Commercials industry weathers recession


The South African commercial production industry has remained a competitive and
popular destination for international productions, despite the global recession. Screen
Africa spoke to the chairperson of the Commercial Producers Association (CPA), Peter
Carr, as well as representatives from regional film bodies and production service
companies to get an idea of the current state of the industry.

South Africa has over time earned a reputation as a competitive and creative commercial
production destination. CPA chairperson Peter Carr says on the whole the past season
saw less international work coming into South Africa, but he believes that the country
has been doing a lot better than most foreign countries during the recession.

“The strength of the rand has certainly made it harder to attract price sensitive clients
and provide the same value as in previous years, but the quality of our production has
kept clients returning to South Africa even though they were still hard pressed on the
tail-end of the global recession,’ says Carr.

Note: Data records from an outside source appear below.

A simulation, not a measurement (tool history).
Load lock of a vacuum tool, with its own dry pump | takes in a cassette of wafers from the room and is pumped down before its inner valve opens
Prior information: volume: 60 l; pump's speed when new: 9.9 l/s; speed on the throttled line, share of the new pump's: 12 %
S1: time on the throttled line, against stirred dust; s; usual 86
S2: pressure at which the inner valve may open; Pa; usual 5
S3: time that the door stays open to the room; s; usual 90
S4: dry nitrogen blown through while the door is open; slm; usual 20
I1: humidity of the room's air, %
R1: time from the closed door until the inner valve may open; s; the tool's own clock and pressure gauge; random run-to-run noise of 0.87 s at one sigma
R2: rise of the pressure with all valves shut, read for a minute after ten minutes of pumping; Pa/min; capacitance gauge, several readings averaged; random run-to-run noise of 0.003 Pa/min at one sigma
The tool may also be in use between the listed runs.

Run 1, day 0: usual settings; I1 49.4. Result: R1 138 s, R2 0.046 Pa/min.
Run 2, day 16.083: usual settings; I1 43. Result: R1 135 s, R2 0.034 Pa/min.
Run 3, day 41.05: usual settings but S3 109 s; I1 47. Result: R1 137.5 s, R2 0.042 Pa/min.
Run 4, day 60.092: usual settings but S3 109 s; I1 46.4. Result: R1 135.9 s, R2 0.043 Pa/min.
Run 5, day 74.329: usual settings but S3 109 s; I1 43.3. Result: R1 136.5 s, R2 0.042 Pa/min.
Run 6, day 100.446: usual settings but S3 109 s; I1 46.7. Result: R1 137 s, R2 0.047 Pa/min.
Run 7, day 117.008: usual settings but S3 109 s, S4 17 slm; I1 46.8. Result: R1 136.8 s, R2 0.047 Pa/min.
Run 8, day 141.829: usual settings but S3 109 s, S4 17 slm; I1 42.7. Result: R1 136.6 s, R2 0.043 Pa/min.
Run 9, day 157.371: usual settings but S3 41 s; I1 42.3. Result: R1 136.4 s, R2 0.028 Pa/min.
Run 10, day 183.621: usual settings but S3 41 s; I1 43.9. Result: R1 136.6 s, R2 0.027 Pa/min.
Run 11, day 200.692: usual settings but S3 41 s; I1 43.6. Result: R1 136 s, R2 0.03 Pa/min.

He explains that they had to act mid-season to ensure that the industry cut costs to
remain attractive as a commercials destination. They engaged with the entire industry
from suppliers, to producers, crew and talent associations and post- production facilities
to ask those involved to keep their prices competitive.

“Most crew agreed to work 12-hour days for a period to remain competitive on lower
budgets. Our efforts paid off as suppliers became very negotiable. We researched other
foreign markets that were cutting costs during the recession to make sure we remained

Despite competition from Malaysia, South American countries including Chile and
Argentina, and European countries like the Czech Republic, Hungary, Romania and
Bulgaria, Carr believes that price, locations and solid production support continue to
draw international productions to South African shores, as does the country’s diverse
talent pool.

“Our directors play a vital role in attracting business with the quality of their work. The
level of creativity in our scripts has vastly improved lately, so this will bring us more
attention. We need to start winning a few awards around the globe to gain more
momentum and bring in work directly for our director base,’ says Carr.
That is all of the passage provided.